[erlang-questions] Extensions to comprehensions eeps

Richard A. O'Keefe ok@REDACTED
Fri Aug 1 02:09:42 CEST 2008


On 31 Jul 2008, at 9:47 pm, Anthony Shipman wrote:
> People claim that an advantage of dynamic languages is that you  
> don't have to
> put type annotations on variables.  The language operations are, as  
> far as
> possible, polymorphic at run time.

In a decent language, not "as far as POSSIBLE",
but "as far as USEFUL/REASONABLE".

> So you can change the type of a variable
> and not have to go through the source updating type declarations  
> etc. This is
> supposed to make for more rapid prototyping.
>
> But then you get into the details of Erlang and find that there are
> effectively type annotations all over the place  to help the  
> compiler. They
> don't appear as explicit type annotations, they sneak in in the  
> punctuation.
>
> The existing <- vs <= is just as much an error.

As noted in a recent posting of mine,
there is a fundamental semantic difference between <- and <= .
It doesn't even begin to make anything approaching the shadow
of sense to exchange one for another.

Basically, lists *HAVE* elements, and the pattern in a list
generation plays no part in determining what the elements are.
But binaries do *NOT* have elements.  The pattern in a binary
generation *must* be a binary pattern and it is the pattern
which determines how the binary is chopped up.  One and the same
binary might result in 20 iterations using one pattern or 50
using another.

I have used programming languages that tried to allow every combination
that could possibly be given some twisted sort of sense.  I even
designed my own once.  I learned the hard way that this is NOT a help
to the programmer.

The things you call "type annotations" and imagine that they are
"to help the compiler" are there to help *people*.

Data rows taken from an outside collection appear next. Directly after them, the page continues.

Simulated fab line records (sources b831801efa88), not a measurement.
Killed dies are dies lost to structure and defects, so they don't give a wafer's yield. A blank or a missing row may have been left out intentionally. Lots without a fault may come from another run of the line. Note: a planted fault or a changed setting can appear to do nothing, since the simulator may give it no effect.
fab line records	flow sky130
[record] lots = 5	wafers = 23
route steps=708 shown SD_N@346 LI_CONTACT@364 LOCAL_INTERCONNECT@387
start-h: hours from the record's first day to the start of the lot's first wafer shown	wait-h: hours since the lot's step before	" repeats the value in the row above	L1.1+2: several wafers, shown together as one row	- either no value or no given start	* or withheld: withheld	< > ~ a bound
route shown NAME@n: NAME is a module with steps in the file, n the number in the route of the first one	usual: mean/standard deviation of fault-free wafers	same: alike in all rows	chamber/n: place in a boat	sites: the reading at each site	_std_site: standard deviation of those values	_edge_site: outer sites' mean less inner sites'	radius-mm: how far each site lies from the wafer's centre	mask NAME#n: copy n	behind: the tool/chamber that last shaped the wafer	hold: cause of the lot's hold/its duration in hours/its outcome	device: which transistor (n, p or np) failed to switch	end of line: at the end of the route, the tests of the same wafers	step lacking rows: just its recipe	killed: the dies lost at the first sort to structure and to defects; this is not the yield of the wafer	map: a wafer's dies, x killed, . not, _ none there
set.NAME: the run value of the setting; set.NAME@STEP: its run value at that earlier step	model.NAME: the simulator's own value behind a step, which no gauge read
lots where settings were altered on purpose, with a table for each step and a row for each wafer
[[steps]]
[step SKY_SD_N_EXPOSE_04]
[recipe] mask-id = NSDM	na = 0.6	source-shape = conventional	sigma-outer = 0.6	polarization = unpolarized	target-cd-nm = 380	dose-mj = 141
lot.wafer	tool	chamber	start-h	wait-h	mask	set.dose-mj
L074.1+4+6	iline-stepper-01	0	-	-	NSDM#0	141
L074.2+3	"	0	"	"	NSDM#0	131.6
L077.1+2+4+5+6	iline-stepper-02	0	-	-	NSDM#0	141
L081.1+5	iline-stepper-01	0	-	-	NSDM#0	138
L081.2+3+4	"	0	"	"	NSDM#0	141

Do you think that having <integer> / <integer> do div (as in C and
Fortran) would be *good* for programmers?

> I would like further
> development in Erlang to fix these errors rather than add many more  
> funny
> symbols. Otherwise the language would end up looking like haskell.

Nobody is talking about "many more funny symbols".
In fact, the thing that seems to have got up the noses of a couple of
people appears to be the fact that I chose to use combinations of
existing symbols *instead* of inventing a new symbol.

Be specific about what are the "errors" you are complaining of.

I note that Sun recently donated a fancy machine to the Haskell
community because Haskell is particularly good at both concurrency
and parallelism these days, and Sun want that on _their_ multicore
hardware, thank you!

Oddly enough, Haskell is *better* at letting you associate many
meanings with the same symbol than Erlang is.